While the full Xbox oil spill on the horizon has yet to take shape, one thing’s for certain: It’s gonna be ugly. But the truth is, Microsoft has never entirely known what to do with its beleaguered games division, because it’s a tech company—not a dedicated entertainment enterprise. This is how you get creatives under the same figurative roof as those building software employed by a genocidal vassal state, and it’s also how you wind up in a situation where Xbox’s entire future is being undermined by AI—which the company is all in on. Xbox can’t stop stepping on rakes, and Microsoft runs the rake factory. On the latest Aftermath Hours, we discuss the absurdity of Xbox’s plight.

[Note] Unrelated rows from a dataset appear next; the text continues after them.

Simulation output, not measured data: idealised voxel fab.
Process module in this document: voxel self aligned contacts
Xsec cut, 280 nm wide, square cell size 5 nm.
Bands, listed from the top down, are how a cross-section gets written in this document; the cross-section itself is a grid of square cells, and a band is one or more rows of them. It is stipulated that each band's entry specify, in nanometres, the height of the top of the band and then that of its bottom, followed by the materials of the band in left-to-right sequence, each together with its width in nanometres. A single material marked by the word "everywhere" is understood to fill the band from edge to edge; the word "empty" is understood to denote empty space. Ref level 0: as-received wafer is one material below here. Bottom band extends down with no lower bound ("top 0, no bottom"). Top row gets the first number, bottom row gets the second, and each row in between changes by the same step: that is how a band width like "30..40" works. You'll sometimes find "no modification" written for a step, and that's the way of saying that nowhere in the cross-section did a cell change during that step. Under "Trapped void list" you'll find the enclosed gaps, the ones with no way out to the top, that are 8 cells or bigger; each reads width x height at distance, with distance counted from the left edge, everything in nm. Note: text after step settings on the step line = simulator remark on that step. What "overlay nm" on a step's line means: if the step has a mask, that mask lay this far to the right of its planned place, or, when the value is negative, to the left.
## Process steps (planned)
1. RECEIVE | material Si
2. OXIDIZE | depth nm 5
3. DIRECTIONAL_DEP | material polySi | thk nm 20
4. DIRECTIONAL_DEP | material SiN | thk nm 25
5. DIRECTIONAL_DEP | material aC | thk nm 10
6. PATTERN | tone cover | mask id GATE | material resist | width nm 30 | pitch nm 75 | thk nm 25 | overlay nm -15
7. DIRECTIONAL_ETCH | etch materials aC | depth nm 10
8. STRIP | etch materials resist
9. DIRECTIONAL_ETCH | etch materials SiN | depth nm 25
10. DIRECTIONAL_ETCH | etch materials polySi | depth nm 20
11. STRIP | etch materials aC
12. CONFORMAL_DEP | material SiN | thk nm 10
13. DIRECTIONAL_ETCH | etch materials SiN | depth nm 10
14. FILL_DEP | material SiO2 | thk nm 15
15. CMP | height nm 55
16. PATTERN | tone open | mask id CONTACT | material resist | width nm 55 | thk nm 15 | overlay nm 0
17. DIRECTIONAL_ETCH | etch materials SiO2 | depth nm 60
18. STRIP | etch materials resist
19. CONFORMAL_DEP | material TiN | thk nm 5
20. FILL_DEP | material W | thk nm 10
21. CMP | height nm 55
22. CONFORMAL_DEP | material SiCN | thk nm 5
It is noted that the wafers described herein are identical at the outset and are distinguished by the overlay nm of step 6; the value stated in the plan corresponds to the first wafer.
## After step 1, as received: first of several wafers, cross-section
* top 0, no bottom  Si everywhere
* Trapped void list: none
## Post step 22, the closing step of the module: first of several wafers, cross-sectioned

This time around, we’re joined by Post Games’ Chris Plante to discuss an ambitious new episode of his show: the Earliest Game Of The Year awards. Why now? Because games that release near the beginning of the year often get ignored or forgotten by the time GOTY season rolls around. Also, as of now, nearly 11,000 games have already come out this year. We ask Chris why, despite a glut of same-y industry award shows, he believes we need more—not less—and what the value of those shows could be if they focused more on specific types of games or just generally dared to be weirder.
Then we move on to the latest grim tidings out of Microsoft, where multiple studios including Double Fine, Compulsion, and Ninja Theory are now on the chopping block. What’s the plan here? Is there one? Was there ever—at least in terms of building a coherent identity around Xbox? Lastly, I get to talk about the UFC’s White House card, to the surprise and delight of no one.
You can find this week's episode below and on Spotify, Apple, or wherever else you prefer to listen to podcasts. If you like what you hear, leave a review so that we can erect our own hideous megastructure on the White House lawn not for any specific event or occasion but just because it would be funny.
Here’s an excerpt from our conversation (edited for length and clarity):
Chris Plante: I think the bet that [Microsoft] made—and I don’t think internally this was a thing that everybody was buying into—was first hundred days to build the brand, second hundred days to pull the band-aid. The band-aid I feel like is so much worse because those first hundred days were wasted on “Should we call it XBOX?” It would have been horrible for it to just start with all of the pain, but 100 days really matters for the future of these studios, and having to rush this over the course of the next—what—two weeks? Just so bleak.
Chris Person: There’s also just this [idea of] “Hey, I’m not like the old boss. I’m cool. I’m with it.” That shit always felt fake. It always felt like some shit you just said, like “I’m just an AI person, but what if I got into games?” No, I’m sorry.
Microsoft has had this problem where it’s wanted this prestige for these studios in the service of Game Pass, I guess, in the abstract—which has not done well. The Activision thing kind of backfired a lot. I don’t think that ever should have gone through. But also, there are these studios you’d normally like to [support], like Double Fine. The people who care about the BDS boycott and the people who care about Double Fine are a circle.
It has always felt disingenuous because Microsoft doesn’t have an identity that lasts longer than a few fiscal quarters or years. They are always changing shit; they are always burning what they used to be and trying a new thing and never letting things come to fruition. Nobody knows what this console is. It’s posting [Xbox] 360 in Shibuya numbers at this point. It’s not a healthy console. Nobody believes in it. Xbox has become a game publisher first and foremost—one that is fraught and refuses to answer for 1) how weird the entire endeavor is and 2) it’s taking the brunt for a huge problem that Microsoft refuses to answer.
I don’t know how you reconcile any of this shit. Do you believe that Xbox is going to be a real thing? I don’t. It feels like they inherited the Dreamcast curse. It feels like they inherited the weird third console slot, because people aren’t gonna buy three consoles, because nobody has money, because of AI—because of Microsoft. They are causing the problems that are then subsequently hurting them.
Nathan: Not only are they stepping on every rake, but they also run the rake factory.
Chris Person: They run the fucking rake factory! And it makes what they’re doing worse.